In this chapter, we propose an integer multiplier for concurrent-flow clocking SFQ digital circuits based on the systolic array scheme. Since SFQ digital circuits work by pulse logic, logic gates of SFQ digital circuits have different features from those of CMOS digital circuits. For example, all logic gates of synchronous clocking SFQ digital circuits have the function of a latch and NOT gate of dual-rail SFQ digital circuits has no cost, i.e., cross of *true*-line and *false*-line. Therefore, suitable circuit structure of SFQ arithmetic circuits is different from that of CMOS arithmetic circuits. The importance of studies on such suitable circuit structure is increasing. In this chapter, we focus on multiplication because multiplication appears frequently in various applications. Since multiplication using addition and shift operations requires relatively long calculation time, multipliers are integrated into many commercial microprocessors.

The systolic array is a parallel architecture and is suitable for VLSI implementation[34]. It consists of regularly arranged simple processing elements (PEs). The systolic integer multiplier to be proposed has one-dimensional structure, and all signals of the multiplier flow from the circuit input to the output unidirectionally. The multiplier matches concurrent-flow clocking of SFQ digital circuits well. The circuit area of the proposed multiplier is proportional to the bit-width of the operand and the latency required for a multiplication is also proportional to the bit-width of the operand.
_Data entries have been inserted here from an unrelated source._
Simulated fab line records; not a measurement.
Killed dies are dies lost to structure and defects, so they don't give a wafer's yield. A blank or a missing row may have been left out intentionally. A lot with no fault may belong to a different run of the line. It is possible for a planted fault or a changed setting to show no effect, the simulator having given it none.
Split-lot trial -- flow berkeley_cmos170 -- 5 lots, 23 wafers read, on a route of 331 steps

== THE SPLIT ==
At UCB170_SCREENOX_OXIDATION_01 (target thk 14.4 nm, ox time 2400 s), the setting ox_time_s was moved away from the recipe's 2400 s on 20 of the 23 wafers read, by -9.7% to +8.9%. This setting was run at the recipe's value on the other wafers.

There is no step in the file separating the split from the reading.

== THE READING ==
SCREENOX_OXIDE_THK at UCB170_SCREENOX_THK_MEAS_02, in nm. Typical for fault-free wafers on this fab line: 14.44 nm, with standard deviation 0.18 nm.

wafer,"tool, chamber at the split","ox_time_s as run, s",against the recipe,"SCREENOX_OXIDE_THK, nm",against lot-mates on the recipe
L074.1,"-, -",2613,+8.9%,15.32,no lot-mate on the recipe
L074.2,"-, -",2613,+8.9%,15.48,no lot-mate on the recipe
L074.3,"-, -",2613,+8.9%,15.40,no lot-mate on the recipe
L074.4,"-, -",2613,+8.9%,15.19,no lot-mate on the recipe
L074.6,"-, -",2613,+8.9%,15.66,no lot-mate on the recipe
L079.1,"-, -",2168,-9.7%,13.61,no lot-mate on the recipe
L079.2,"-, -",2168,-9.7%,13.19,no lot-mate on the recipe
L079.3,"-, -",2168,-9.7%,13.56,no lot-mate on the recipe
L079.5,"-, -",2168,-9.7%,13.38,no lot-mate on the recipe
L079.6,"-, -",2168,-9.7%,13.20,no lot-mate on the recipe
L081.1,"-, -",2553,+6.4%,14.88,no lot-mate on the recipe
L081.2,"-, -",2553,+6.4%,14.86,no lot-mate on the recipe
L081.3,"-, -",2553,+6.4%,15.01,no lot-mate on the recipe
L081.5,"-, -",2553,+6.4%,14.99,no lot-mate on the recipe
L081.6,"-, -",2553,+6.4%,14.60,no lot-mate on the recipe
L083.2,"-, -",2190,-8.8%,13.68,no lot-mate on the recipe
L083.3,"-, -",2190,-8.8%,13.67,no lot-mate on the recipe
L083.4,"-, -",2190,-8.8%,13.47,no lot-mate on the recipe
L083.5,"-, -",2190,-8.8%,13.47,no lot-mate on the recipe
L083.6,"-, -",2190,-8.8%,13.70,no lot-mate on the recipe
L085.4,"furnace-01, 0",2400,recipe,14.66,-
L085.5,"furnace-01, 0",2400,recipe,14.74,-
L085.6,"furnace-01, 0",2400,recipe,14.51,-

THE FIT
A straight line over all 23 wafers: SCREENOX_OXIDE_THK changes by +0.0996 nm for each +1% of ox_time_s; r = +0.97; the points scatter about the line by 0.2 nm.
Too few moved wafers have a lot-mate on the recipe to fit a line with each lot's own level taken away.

For evaluation of the proposed multiplier, we have designed a 4-bit systolic multiplier. For comparison, we have also designed a 4-bit array multiplier which is one of the most typical parallel multipliers. From the results of the design and a digital simulation, the number of JJs and the latency of the designed 4-bit systolic multiplier are 2308 and 1240 ps at 25 GHz of clock frequency, respectively, while those of the designed 4-bit array multiplier are 4254 and 840 ps, respectively. We have estimated the performance of larger scale multipliers. The estimated latency of *n*-bit systolic multiplier is (322.5n - 40) ps at 25 GHz of clock frequency, while that of *n*-bit array multiplier is (252n - 168) ps. The ratio is about 1.28 when *n* is large. The circuit area of the proposed multiplier is proportional to *n*, while that of the array multiplier is proportional to  $n^2$ . Our estimation shows that the systolic multiplier achieves comparable latency to the array multiplier, using extremely fewer number of JJs when the bit-width of the operand is large. We have fabricated a 1-bit PE of the proposed multiplier using NEC 2.5kA/cm<sup>2</sup> standard Nb process and have successfully tested it at low speed.

In general, for CMOS digital circuits, latency of an arithmetic circuit with systolic array structure is long because of the setup/hold time of registers included in the systolic array. For synchronous clocking SFQ digital circuits, all logic gates have the function of a latch. Therefore, additional delay is not required in the systolic array, and latency of an SFQ arithmetic circuit with systolic array structure is not long in comparison with typical architectures. Adoption of systolic array structure is a promising approach for designing SFQ arithmetic circuits.

The rest of this chapter is organized as follows. In Section 6.2, we describe the characteristics of the systolic array and propose an integer multiplier with systolic array structure. In Section 6.3, we describe the results of design and evaluation of the proposed multiplier and in Section 6.4, we describe the test results. Finally, in Section 6.5, we give the summary of this chapter.

#### 6.2 Integer Multiplier with Systolic Array Structure

#### 6.2.1 Systolic Array

The systolic array was proposed as an architecture suitable for VLSI implementation[34]. We review the characteristics of a systolic array briefly.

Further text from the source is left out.